UPDATE 3-Economy, TARP hits US commercial property debt, stocks

(Adds CEO comment, commercial property index, updates prices)

NEW YORK, Nov 19 (Reuters) - The prices of bonds and stocks with exposure to commercial real estate plunged on Wednesday on fears the weakening U.S. economy could lead to a wave of defaults on loans for office buildings, retail stores, and hotels.

The value of commercial mortgage-backed securities (CMBS) has tumbled this year amid fears that poor underwriting standards and slower economic growth will boost defaults from historically low rates.

Yield spreads on the CMBX-5 index of “AAA” CMBS surged more than 100 basis points for a second day to 714 basis points over the benchmark of interest rate swaps, dealers said. Spreads, which measure perceptions of risk, on the derivative index are up from 200 basis points in October.
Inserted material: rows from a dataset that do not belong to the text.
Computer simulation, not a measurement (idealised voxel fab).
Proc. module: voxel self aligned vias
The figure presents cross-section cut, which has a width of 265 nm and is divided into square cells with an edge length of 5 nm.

Top-quality CMBS spreads are near 1,100 basis points, for junk bond-like yields of 15 percent or higher. Those spreads were around only 30 basis points before the global credit crisis began last year.

“There is a growing concern that (commercial real estate) is going to be another tripping point in the economy,” said William Larkin, portfolio manager with Cabot Money Management in Salem, Massachusetts. “No one wants to touch anything to do with real estate.”

Selling of CMBS accelerated last week after U.S. Treasury Secretary Henry Paulson said a $700 billion rescue plan would be geared toward providing banks with fresh capital, rather than used as a fund to take illiquid mortgage assets -- such as CMBS -- off bank balance sheets. Paulson reiterated that stance this week.

Commercial mortgage holdings contributed to the downfall of Lehman Brothers Holdings Inc. in September.

Big real estate companies were hardest hit in Wednesday’s U.S. stock market trading.

Shares of Simon Property Group SPG.N, the No. 1 U.S. mall operator, slid 13 percent to $41.07, and Boston Properties Inc BXP.N, which owns skyscrapers and other office buildings in key U.S. markets, dropped 12.1 pct to $43.60. The benchmark MSCI U.S. REIT index .RMZ declined 13.4 percent, compared with a 6.1 percent drop in the S&P 500 .SPX.

"The mall operators are really, really in trouble," said Kevin Quinn, a managing director of equity trading at Stanford Group Company, mentioning Vornado Realty Trust VNO.N as a key player. "There aren't even signs on the empty stores in the malls. They've been empty for a while, barren, tumbleweeds blowing through."

Traders in the $700 billion CMBS market ramped up bearish bets this week after a Credit Suisse analyst said that two big loans in commercial mortgage bonds -- including a 2007 mortgage for two Westin hotels -- appear near default.

CMBS spreads also widened as investors sold debt financed with borrowed money to improve balance sheets for year-end. As yield spreads overshoot expectations, some investors may be now selling real estate investment trusts as a hedge.

"I've been hearing people are shorting REIT stocks to cover their losses on CMBS," Constance Moore, president and chief executive officer of BRE Properties Inc BRE.N told Reuters at the National Association of Real Estate Investment Trusts annual meeting in San Diego, California.

Default rates on loans in CMBS are below 1.0 percent but rising, as compared with levels above 20 percent for risky home loans. In general, analysts do not expect commercial real estate to fall in value to the same extent as residential property, in part because the overbuilding of the 1990s has been avoided.

Commercial property prices rose in September from August, though fell 7.9 percent from a year earlier, according to Moody’s Investors Service. Overall, prices may drop as much as 30 percent from their peaks, according to a JPMorgan forecast.

The outlook for commercial property is darkening though as U.S. economic reports point to disappointing retail sales, rising unemployment and mortgage foreclosures.

Forecasts for a mild recession are now “off the table,” in favor of an average or severe downturn, said Jay Mueller, a portfolio manager at Wells Capital Management in Menomonee Falls, Wisconsin.

Soft CMBS markets until recently have been mostly blamed on tight credit conditions, which have choked off new funding and eliminated refinancing opportunities. Loans are increasingly being transferred to “special servicers,” which can negotiate to extend loans or demand more equity to avoid default.

“I don’t expect any improvement,” said Chris Sullivan, chief investment officer at the United Nations Federal Credit Union in New York. “Most of the deterioration to this point has been technical (including deleveraging), but now worsening macroeconomic fundamentals, along with large deal-specific delinquencies, are beginning to weigh.” (Additional reporting by Ilaina Jonas and John Parry)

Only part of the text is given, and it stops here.